Delays at the polls this month due to glitches with voters’ identifications could signal a bigger problem to come next year, when many more turn out for state and county elections. Thousands of voters had to sign affidavits or cast provisional ballots on Nov. 5 — the first statewide election held under the state’s new voter identification law — because their name on the voter rolls did not exactly match the name on their photo ID. It took most only a short time, but election officials are concerned that a few minutes per voter to carefully check names and photos against voter registration cards, and then to have voters sign affidavits or fill out provisional paperwork, could snowball into longer waits and more frustration. A review by The Dallas Morning News found that 1,365 provisional ballots were filed in the state’s 10 largest counties. In most of them, the number of provisional ballots cast more than doubled from 2011, the last similar election, to 2013. Officials had no exact count for how many voters had to sign affidavits, but estimates are high. Among those who had to sign affidavits were the leading candidates for governor next year, Republican Greg Abbott and Democrat Wendy Davis.

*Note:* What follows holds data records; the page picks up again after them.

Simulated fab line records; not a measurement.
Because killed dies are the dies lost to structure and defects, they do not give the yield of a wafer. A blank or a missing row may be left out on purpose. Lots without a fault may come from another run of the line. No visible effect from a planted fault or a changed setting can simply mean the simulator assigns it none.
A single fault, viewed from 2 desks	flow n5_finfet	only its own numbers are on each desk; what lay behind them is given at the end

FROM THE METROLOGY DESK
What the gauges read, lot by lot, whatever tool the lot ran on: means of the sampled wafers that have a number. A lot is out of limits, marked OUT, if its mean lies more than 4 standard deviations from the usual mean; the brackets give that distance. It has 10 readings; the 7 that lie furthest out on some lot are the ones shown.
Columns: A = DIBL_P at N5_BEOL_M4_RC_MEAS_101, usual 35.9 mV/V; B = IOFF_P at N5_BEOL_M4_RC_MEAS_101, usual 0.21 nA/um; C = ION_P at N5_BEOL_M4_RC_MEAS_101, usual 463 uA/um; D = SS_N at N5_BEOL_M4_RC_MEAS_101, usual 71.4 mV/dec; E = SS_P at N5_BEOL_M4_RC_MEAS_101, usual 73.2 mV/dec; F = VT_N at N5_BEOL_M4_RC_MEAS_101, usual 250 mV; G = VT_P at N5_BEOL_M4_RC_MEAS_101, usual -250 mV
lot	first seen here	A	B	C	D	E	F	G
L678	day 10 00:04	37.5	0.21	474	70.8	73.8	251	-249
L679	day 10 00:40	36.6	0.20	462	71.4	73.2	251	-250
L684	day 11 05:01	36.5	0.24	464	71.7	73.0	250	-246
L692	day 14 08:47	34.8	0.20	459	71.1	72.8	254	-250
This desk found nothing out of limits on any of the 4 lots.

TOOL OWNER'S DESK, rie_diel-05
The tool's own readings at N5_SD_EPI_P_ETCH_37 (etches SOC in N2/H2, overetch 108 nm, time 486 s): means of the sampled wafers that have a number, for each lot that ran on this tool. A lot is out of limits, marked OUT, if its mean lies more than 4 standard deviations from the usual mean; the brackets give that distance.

“If it made any kind of a line in an election with 6 percent [voter] turnout, you can definitely imagine with a 58 percent,” said Dallas County elections administrator Toni Pippins-Poole. In Dallas County, 13,903 people signed affidavits affirming their identity.
The statewide election included nine proposed constitutional amendments, along with various local city and school board offices and propositions. It was the first to take place under Texas’ 2011 law requiring that voters present a government-issued photo ID when they vote.
Name-match issues might surface for women who recently married or divorced and changed their identification but not their voter registration. For others, a shortened version of a name might appear on one document, while the full name is on the other. Signing the affidavit didn’t interfere with their ballot counting in the election, and election workers were instructed to give the voter the benefit of the doubt on a name-match issue.